Sand and Stars

Salt Pans and Lunar Seas

 
as11-40-5851
Lunar surface; Apollo 11 (70mm Hasselblad). Image credit NASA

1 Feb 2018

“Beautiful, beautiful. Magnificent desolation.” Thus Buzz Aldrin described the Moon.

I love observing the Moon, and often, when I am meandering around on it with my telescope, Buzz Aldrin’s lovely words come to mind, because like many observers, I look at the Moon’s vast maria and wonder what it was like to stand there and look out at that magnificent desolation.

I got a feel for his words up here in the Askham area of the Kalahari when my dog Waldo and I spent the day out on a gargantuan Kalahari salt pan called Hakskeen Pan.
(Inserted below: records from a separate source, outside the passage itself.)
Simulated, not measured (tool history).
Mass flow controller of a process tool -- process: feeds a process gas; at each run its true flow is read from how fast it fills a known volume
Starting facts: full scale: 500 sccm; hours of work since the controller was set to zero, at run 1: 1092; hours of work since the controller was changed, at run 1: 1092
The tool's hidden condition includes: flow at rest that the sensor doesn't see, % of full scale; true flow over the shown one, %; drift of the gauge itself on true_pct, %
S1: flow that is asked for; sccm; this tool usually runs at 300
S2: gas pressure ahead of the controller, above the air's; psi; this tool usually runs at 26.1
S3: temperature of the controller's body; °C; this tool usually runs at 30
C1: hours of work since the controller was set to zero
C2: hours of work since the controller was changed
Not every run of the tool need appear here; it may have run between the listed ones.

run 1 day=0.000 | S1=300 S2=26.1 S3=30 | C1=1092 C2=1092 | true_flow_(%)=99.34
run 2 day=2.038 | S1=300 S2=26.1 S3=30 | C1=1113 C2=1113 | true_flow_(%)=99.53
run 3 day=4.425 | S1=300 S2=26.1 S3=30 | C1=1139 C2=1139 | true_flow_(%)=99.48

Most of the Kalahari remains arid and untouched, as it has been for about 60 million years; the landscape incredibly desolate and isolated; dominated by the red fossil sand dunes that average a height of 35 metres and rise above the vast sea of grasses. Within these dunes and grasslands lie a complex of vast flat salt pans. Unbelievably stark and harsh, they are one of nature’s most awe-inspiring sights.

Salt Pan 1

It’s an experience like no other to stand on a surreal and visually immeasurable empty flatness where the horizon simply disappears in a foreverness of baked sand and salt that melts into the sky in a thin, quivering mirage right on the edge of visibility. The only sound is the faint breeze blowing across the sand; it sounds like a faraway Gregorian chant.

The geology and history of the salt pans is fascinating. Salt pans are always found in arid areas with flat topography, low annual precipitation and long dry seasons with occasional flood events. The average rainfall in the Kalahari is around 200 mm per annum (and often is considerably less). The summer thunderstorms can be incredibly dramatic and much of the annual rainfall may, almost unbelievably, occur once off and within a few hours. The pans are flooded, but within days or weeks the water evaporates in the intense Kalahari heat, leaving behind minerals precipitated from the salt ions dissolved in the water. Over thousands of years, the salts accumulate on the surface.

Salt Pan 4

The mud and salt deposits are baked rock-hard by the Kalahari sun, and the salts glisten crystal white in the sun.

Waldo and I were very fortunate as there had been a massive summer thunderstorm a few days before, and the upper half of the pan was still flooded.

Salt Pan 11

The edge of the flooded area. Hakskeen Pan is huge; over 140 square kilometres. And it is is very flat. A survey of the pan, measuring the elevation level at 200 points, each 10 metres apart along a 2 km long straight line, revealed that the total variation in elevation on that strip of desert is only 61 mm… that’s about as flat as it gets.

Salt Pan 7

The end of the road. (The nights we have gone observing on the pan we drive straight out into the middle of the salt pan; it was thrilling to see it flooded.)

Salt Pan 2

By mid day the sun was searing, the dazzling light as pale blue as if it had flowed through crystal.

Salt Pan 8

It was simply awe-inspiring.

But already, although the tremendous rainfall had occurred just days before, the pitiless Kalahari sun had evaporated great swathes of the flood –

1

“Beautiful, beautiful. Magnificent desolation.”